Archive for the ‘Solaris’ Category

Setting up login on serial port on Solaris

Thursday, November 8th, 2007

1. Ensure that there is are no services defined using: pmadm -l (in order to
remove use pmadm -r -p <name1> -s <name2> where name1 && name2 are taken from
pmadm -l output ).

2. Place serial port parameters in /etc/ttydefs:
echo “conttymy:9600 hupcl:9600 hupcl::” >> /etc/ttydefs

3. Execute:
pmadm -a -p zsmon -s ttya -i root -fu -v `ttyadm -V` -m “`ttyadm -m ldterm,ttcompat -p ‘Enter_your_Hostname login: ‘ -S n -T vt100 -d /dev/term/a -l conttymy -s /usr/bin/login`”

4. Verify by using: pmadm -l

5. Try connecting from the other end(KVM/other server).

6. To allow root login from serial edit /etc/default/login file and comment out CONSOLE=/dev/console (allows root login).

rpc.metacld or rpc.metad: Permission denied on Solaris 10u4

Thursday, September 13th, 2007

If for some reason you got the “rpc.metad: <hostname>: Permission denied” error while creating multiowner metaset (eg. for Oracle RAC; metaset -s oradg -M …) edit the /etc/group and add root to sysadmin group. Next, try to retry the command.

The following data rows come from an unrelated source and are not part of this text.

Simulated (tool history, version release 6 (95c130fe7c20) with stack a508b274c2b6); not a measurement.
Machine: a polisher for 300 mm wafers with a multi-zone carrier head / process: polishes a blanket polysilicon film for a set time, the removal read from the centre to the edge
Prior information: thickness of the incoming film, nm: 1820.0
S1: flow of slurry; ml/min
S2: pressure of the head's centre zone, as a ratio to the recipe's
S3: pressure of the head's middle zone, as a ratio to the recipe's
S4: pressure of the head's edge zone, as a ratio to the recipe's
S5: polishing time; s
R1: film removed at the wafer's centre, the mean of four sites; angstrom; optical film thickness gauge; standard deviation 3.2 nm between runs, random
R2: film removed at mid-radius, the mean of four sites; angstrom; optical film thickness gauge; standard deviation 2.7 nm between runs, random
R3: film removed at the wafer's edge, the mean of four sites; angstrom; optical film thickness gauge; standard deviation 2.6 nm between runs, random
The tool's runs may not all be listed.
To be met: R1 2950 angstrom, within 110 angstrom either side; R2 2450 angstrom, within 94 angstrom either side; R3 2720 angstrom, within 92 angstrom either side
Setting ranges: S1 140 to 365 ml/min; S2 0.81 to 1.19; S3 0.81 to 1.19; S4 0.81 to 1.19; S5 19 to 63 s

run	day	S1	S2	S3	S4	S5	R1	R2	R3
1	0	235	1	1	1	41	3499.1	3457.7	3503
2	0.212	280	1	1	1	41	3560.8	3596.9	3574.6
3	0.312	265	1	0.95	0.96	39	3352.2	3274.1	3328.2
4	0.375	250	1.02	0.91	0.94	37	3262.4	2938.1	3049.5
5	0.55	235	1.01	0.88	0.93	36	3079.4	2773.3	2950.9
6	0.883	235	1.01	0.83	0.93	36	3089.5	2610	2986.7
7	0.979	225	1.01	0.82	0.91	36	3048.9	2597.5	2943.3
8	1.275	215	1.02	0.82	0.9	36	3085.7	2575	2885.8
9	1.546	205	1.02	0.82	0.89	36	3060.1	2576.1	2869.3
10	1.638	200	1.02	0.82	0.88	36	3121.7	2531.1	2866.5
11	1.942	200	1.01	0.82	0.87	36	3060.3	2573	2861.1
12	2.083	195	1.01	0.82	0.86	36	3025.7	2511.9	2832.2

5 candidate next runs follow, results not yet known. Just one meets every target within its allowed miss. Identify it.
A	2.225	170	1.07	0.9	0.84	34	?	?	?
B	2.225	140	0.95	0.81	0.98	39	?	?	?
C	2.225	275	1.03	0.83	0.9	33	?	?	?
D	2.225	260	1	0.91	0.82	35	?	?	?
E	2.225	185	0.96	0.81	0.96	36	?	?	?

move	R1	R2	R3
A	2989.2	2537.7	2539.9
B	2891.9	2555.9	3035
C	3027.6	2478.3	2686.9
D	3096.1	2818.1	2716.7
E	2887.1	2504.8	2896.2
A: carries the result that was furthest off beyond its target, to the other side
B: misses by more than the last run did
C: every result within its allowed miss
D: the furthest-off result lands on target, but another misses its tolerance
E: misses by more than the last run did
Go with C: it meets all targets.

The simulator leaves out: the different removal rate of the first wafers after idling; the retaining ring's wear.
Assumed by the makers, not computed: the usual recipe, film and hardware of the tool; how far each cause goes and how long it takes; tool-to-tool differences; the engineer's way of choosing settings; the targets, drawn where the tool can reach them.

This error is strange strange, because I haven’t got it while creating metasets on S10U3. Hm.

My engineering work…

Wednesday, August 15th, 2007

As of May I’m very busy architecting & implementing cluster for Java Enterprise Edition on comodity hardware (mainly x86_32 based) for my engineering work – to obtain BEng title. Our subject is:
“Web service based on scalable and highly available J2EE application cluster”. We have team consisting of 4 persons in which I’m responsible for all kind of systems/hardware scaling/clusters/load balancing/databases/networking/tunning everything :) . What kind of portal we are creating is to be decided by developers (it will likely be some kind of Web 2.0 portal).
Rest of the team is dedicated to J2EE programming. We are mainly playing with technology.
Currently rock-solid base core cluster architecture looks like this:

Cluster architecture

We are utilizing:

  • Load balancers: Linux Virtual Servers with DirectRouting on CentOS5 (configured as a part of Redhat Cluster Suite)
  • Database: Oracle10g R2
  • Middleware: JBOSS 4.2.0 (EJB3) running in a cluster based on JGroups + Hibernate(JPA) + JBOSS Cache
  • Frontend: Apache2 webservers with Solaris Network Cache Accelerator and AJP proxy to JBOSS servers
  • Solaris Jumpstart to setup new systems really fast with our selfwritten application in PHP for maintaing systems.
  • NFS for providing static content for web servers from Oracle server (yay! dedicated NetApp would be great! ;) )
  • LDAP to synchronize admins accounts inside cluster.
  • SNMPv2(LVS,OSes,JBOSS,Oracle) to monitor everything with single (selfwritten) Java application which graphs everything in realtime.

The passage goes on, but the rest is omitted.